April is such an exciting month. The dreariness of winter has passed, the transitional March is over and we're finally really in spring, that glorious season. The vernal equinox has always connoted a time of new beginnings, of growth and blossoming, and no one knows that more than high school seniors right now.
I spent a few hours on Monday evening calling admitted students to congratulate them on their acceptance to the university and answer any questions they might have about life here at Northwestern. I remember getting the same phone call last year and how nice it felt, not only because it was nice to get a student perspective on things like dorm food and the social scene but also because it further drove home the fact that I was going to college. That realization was one of the best feelings I've ever experienced. Remembering the first college acceptance I got still triggers a huge whirlwind of emotions inside but they all seem to be tied to one central feeling: extreme happiness.
It was an evening in December of 2010. I was just getting home from my after-school job. I was cold, hungry and irritable. All I wanted was a hot shower and some kind of sustenance in my stomach before I crept into bed and passed out after a long day. I opened the door, put down my backpack and immediately looked on the kitchen table for any envelopes addressed to me, as I had gotten into the habit of doing after I started receiving mail from colleges on a daily basis. And there it was. A big white envelope from one of the two schools I had applied early action to.
I remember instantly my heart started racing and my hands trembled as I reached down to grab it. I knew inside would hold an acceptance letter -- why else would they bother to send such a big envelope, right? -- but I was still so nervous. I had imagined the moment I would receive my first admission decision back hundreds of times in my mind, but this was the real deal. I had envisioned my entire family being there when I opened the letter but at that moment I was the only one home. I thought about waiting for everyone to get home but quickly decided against that, as I knew I didn't have the discipline or patience to wait that long before opening it. So, with my hands still trembling, I broke the seal on the envelope and pulled out a maroon folder emblazoned with the school's name and seal.
I stared at the front of the folder for a minute or so, breathing shallowly, and I recall my legs starting to shake as the realization of what was inside of this folder seeped deeper into my mind. It was obvious my life was going to change no matter what the decision was, and I wasn't quite sure how ready I was to accept that. When I did open the folder I closed my eyes so I didn't see any words prematurely; I wanted to read the letter from the beginning and not skip a word.
I opened my eyes and let out the breath I didn't realized I had been holding and started to read. "Dear Stephen, It is with great pleasure I extend to you an invitation to join Fordham University and the Fordham College at Rose Hill Class of 2015." I kept reading the rest of the letter but nothing was registering. I had been accepted that was all that mattered.
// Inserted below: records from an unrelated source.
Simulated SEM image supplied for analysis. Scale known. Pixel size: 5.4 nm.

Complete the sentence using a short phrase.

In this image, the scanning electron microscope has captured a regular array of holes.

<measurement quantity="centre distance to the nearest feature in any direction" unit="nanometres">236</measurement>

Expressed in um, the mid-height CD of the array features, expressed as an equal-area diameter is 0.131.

I couldn't speak; I was so happy and so proud of myself. Despite the fact Fordham was not where I ultimately wanted to end up, it was the greatest feeling to know I had somewhere to go and that my hard work had paid off. That's really the highlight of any acceptance: knowing someone acknowledged everything I'd been working towards and appreciated it enough to grant me a seat at their college or university.
I ended up getting into my dream school in March of 2011 and I now go to school here, and while that acceptance letter really did change my life and filled me with immeasurable glee, it remains secondary to the first one in terms of significance in my life. That first one is one of the very few tangible things that are representative of my goals, my accomplishments and my measure of self-worth and there are not many things in the world that can top that.
So congratulations to you, high school seniors across the world. I'm sure none of you need to be told just how special your acceptance letters are.